You can export individual credentials or an entire connection string. For example:
Terminal or ~/.bashrc
export MY_POSTGRES_USERNAME=<USERNAME> export MY_POSTGRES_PASSWORD=<PASSWORD>
or:
Terminal or ~/.bashrc
export POSTGRES_CONNECTION_STRING=postgresql+psycopg2://<USERNAME>:<PASSWORD>@<HOST>:<PORT>/<DATABASE>
You can also reference your stored credentials within a stored connection string by wrapping their corresponding variable in ${ and }. For example:
Terminal or ~/.bashrc
export MY_POSTGRES_USERNAME=<USERNAME> export MY_POSTGRES_PASSWORD=<PASSWORD> export POSTGRES_CONNECTION_STRING=postgresql+psycopg2://${MY_POSTGRES_USERNAME}:${MY_POSTGRES_PASSWORD}@<HOST>:<PORT>/<DATABASE>
Because the dollar sign character $ is used to indicate the start of a string substitution they should be escaped using a backslash \ if they are part of your credentials. For example, if your password is pa$$word then in the previous examples you would use the command:
Terminal or ~/.bashrc
export MY_POSTGRES_PASSWORD=pa\$\$word
YAML files make variables more visible, are easier to edit, and allow for modularization. For example, you can create a YAML file for development and testing and another for production.

A File Data Context is required before you can configure credentials in a YAML file. By default, the credentials file in a File Data Context is located at /great_expectations/uncommitted/config_variables.yml. The uncommitted/ directory is included in a default .gitignore and will be excluded from version control.

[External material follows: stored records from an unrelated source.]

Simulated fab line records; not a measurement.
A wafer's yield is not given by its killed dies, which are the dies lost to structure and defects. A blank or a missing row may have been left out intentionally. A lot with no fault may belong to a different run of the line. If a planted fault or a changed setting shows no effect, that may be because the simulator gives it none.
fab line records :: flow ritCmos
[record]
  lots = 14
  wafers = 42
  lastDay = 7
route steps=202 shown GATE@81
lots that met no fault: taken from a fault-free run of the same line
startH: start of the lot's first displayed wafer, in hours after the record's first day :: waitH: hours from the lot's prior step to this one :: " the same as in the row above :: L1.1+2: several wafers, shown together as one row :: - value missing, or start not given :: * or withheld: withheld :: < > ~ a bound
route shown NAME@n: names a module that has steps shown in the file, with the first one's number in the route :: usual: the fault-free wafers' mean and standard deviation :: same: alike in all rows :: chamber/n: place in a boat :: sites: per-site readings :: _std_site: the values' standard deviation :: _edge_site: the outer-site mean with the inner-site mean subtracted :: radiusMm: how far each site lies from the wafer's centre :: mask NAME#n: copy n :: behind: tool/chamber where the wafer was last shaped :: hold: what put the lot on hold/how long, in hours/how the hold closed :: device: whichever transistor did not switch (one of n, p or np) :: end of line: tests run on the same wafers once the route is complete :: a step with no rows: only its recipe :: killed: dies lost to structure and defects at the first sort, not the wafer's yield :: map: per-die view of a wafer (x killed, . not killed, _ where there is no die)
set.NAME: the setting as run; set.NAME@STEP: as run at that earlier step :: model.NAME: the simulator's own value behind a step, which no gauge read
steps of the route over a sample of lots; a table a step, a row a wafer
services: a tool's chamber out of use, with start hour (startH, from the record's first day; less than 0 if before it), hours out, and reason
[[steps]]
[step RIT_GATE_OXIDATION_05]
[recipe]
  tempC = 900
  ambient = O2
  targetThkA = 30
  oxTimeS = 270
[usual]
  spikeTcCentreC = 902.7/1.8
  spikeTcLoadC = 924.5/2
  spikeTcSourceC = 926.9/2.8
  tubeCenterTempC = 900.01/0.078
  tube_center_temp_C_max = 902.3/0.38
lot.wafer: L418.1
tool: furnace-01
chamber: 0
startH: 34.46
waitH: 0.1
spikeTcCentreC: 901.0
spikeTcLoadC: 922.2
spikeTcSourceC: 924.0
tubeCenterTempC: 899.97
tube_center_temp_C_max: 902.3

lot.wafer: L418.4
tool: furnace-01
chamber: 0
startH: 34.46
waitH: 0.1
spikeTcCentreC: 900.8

Save your access credentials or the database connection string to great_expectations/uncommitted/config_variables.yml. For example:
config_variables.yml
MY_POSTGRES_USERNAME: <USERNAME> MY_POSTGRES_PASSWORD: <PASSWORD>
or:
config_variables.yml
POSTGRES_CONNECTION_STRING: postgresql+psycopg2://<USERNAME>:<PASSWORD>@<HOST>:<PORT>/<DATABASE>
You can also reference your stored credentials within a stored connection string by wrapping their corresponding variable in ${ and }. For example:
config_variables.yml
MY_POSTGRES_USERNAME: <USERNAME> MY_POSTGRES_PASSWORD: <PASSWORD> POSTGRES_CONNECTION_STRING: postgresql+psycopg2://${MY_POSTGRES_USERNAME}:${MY_POSTGRES_PASSWORD}@<HOST>:<PORT>/<DATABASE>
Because the dollar sign character $ is used to indicate the start of a string substitution they should be escaped using a backslash \ if they are part of your credentials. For example, if your password is pa$$word then in the previous examples you would use the command:
Terminal
export MY_POSTGRES_PASSWORD=pa\$\$word
Access your credentials in Python strings.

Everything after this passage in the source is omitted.